Mapping Synergy Effects with the Thematic Landscape Map

One year ago, I wrote an article titled The Startup Curation Project: Startup Studio as Container and Anticipatory Activity System.

Now it is time to start this project.


There are three reasons.


In the past 12 months, the Anticipatory Activity System (AAS) framework has been developed into a new phase. It led to a possible book and a new knowledge center.

The above diagram represents the development of the Anticipatory Activity System (AAS) in the past 12 months.

The framework of the Anticipatory Activity System is inspired by Anticipatory System Theory and Activity Theory.

The above diagram is the basic model of the Anticipatory Activity System. The center of the diagram is iART Framework. The name iART stands for i +Activity + Relationship + Themes. The iART framework offers an ecological perspective on Startup Curation. The term “ecological perspective” means the following three contexts of personal development:

  • Practice context: the “Know—Act” ecology (Activity).
  • Spatial context: the “Self — Other” ecology (Relationship)
  • Temporal context: the “Present — Future” ecology (Time).

The four basic elements of the iART Framework are “Self, Other, Present, and Future”.

If we apply the iART Framework to discuss Startup Studio, then we can consider Investor as Self while Founder is considered as Other.

On August 25, 2022, I launched Life Strategy Center with a possible book about the AAS framework.

This is a wonderful journey!

You can find more details in Slow Cognition: The Development of AAS (August 21, 2021 — August 26, 2022) and The AAS framework.


The Curativity Center has been launched in June 2022.

It has produced the Knowledge Curation toolkit and the Thematic Engagement toolkit.

It started expanding from Knowledge Curation to other challenges such as Life Curation (work with Life Strategy Center), and Startup Curation (work with Platform Ecology Center).

Inspired by Activity Theory and other theoretical resources, I developed the diagram below as a general model of the Startup Activity.

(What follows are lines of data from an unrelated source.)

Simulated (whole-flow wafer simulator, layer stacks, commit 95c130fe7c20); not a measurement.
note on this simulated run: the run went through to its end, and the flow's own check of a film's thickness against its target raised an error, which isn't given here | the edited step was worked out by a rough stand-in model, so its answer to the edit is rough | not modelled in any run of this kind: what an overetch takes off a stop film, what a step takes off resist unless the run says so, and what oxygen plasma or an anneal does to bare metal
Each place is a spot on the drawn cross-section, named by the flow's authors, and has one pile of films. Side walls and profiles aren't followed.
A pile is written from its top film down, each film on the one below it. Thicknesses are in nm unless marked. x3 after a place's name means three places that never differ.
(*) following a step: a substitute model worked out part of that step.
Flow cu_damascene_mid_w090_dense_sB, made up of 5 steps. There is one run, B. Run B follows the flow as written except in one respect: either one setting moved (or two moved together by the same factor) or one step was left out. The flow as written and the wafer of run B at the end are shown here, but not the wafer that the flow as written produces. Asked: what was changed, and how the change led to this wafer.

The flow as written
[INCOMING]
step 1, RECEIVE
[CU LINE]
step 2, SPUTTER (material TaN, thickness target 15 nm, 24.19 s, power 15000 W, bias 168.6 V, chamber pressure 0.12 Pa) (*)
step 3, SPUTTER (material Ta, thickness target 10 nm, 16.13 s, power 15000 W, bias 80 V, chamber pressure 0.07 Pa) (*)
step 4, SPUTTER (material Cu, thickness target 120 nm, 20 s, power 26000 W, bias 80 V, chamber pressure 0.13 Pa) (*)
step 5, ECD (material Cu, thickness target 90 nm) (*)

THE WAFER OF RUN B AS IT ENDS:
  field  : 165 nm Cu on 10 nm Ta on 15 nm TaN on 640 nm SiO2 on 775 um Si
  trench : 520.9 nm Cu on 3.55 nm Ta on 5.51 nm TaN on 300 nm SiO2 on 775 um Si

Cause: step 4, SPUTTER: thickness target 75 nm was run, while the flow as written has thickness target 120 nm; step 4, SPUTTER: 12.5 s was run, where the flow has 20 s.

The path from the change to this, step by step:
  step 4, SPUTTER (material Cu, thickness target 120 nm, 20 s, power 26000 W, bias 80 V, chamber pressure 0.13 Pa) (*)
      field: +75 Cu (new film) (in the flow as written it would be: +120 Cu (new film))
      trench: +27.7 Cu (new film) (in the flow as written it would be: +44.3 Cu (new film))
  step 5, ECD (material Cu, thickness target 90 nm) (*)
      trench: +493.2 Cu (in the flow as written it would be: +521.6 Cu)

The model emphasizes six elements:

  • Opportunity: a startup starts from a perceived opportunity and it may change its activity due to an emergent opportunity.
  • Outcome: a startup expects an ideal outcome and it may face AN unintended outcome.
  • Objective: a startup sets an objective to guide its daily activity and it may change its objective in order to cope with dynamics.
  • Object: a startup relies on objects such as tools, materials, and instruments to implement its activity and it may consider making objects as internal activities.
  • Theme: a startup needs at least one tacit theme or implicit theme in order to connect the founder’s life theme, the meaning of the startup activity, and cultural themes of society. The theme of a startup activity may be a sense-maker of internal collaboration and external communication.
  • Settings: a startup is contained by various environments such as market, local government, startup ecosystem, communities of practice, technological infrastructure, cultural movements, etc.

The dotted ellipse refers to Startup Settings.

From the perspective of Curativity Theory, each startup is a nested whole that contains the Founder and Product as its parts. A Startup Studio contains several startups. The diagram below represents this double-nested structure.

I name the above diagram the Startup Curation Framework. The outer ellipse refers to the Startup Studio Activity.

We should notice that the Startup Studio Activity is a dynamic process. There are emergent relationships between parts within the double nested whole. This is the most important property of the startup curation. For example, how does a startup studio curate the relationship between its startups, its founders, and its products? How does a brand new startup studio attract founders?

Curativity Center


In the past two weeks, I developed the Thematic Landscape Map and the Thematic Journey Map.

There is a popular term called “Secord Brain” which is a metaphor for describing digital notetaking tools.

In fact, we can adopt the term “Cognitive Offloading” from Cognitive psychologists to replace the “Secord Brain” metaphor.

According to cognitive psychologists, Cognitive Offloading refers to :

  • Physical action is sometimes used to reduce the cognitive demands of a task.
  • The process of externally recording thoughts and memories.

From the perspective of Activity Theory, tools are mediating instruments between people (subject) and things they want to do (object).

For example, Lev Vygotsky, the prophet of Activity Theory, claimed that Diagram is a type of psychological tool.

Lev Vygotsky also claimed that we can use existing tools or make new tools as mediating instruments.

So, I often make new diagrams for dealing with my challenges. These diagrams are not only about recording thoughts and memories, but also about making new connections, discovering new opportunities, and making new decisions.

For example, my current primary challenge is managing five knowledge centers.

How can one person deal with the complexity of managing five knowledge centers?

So, I designed a map called Thematic Landscape Map and used it as a mediating instrument for my thinking and doing around these five knowledge centers.

Mapping Thematic Landscape (Curativity, 2019–2022)

By using this map, I can identify the Synergy Effects between five knowledge centers. In this way, I can put my brain into a map. I can see my brain in a large diagram.

This is an amazing experience. You can find more details in Slow Cognition: Mapping Thematic Landscape (Curativity, 2019–2022).

If I can use the Thematic Landscape Map to manage five knowledge centers, a startup studio or a startup community can use the map to identify Synergy Effects of Startup Curation Activity.

I also developed the Thematic Journey Map.

Mapping Thematic Journey (Engaging with Activity Theory, 2020–2022)

Now we have more actionable tools and methods to deal with the complexity of Startup Curation Activity.

More news will come!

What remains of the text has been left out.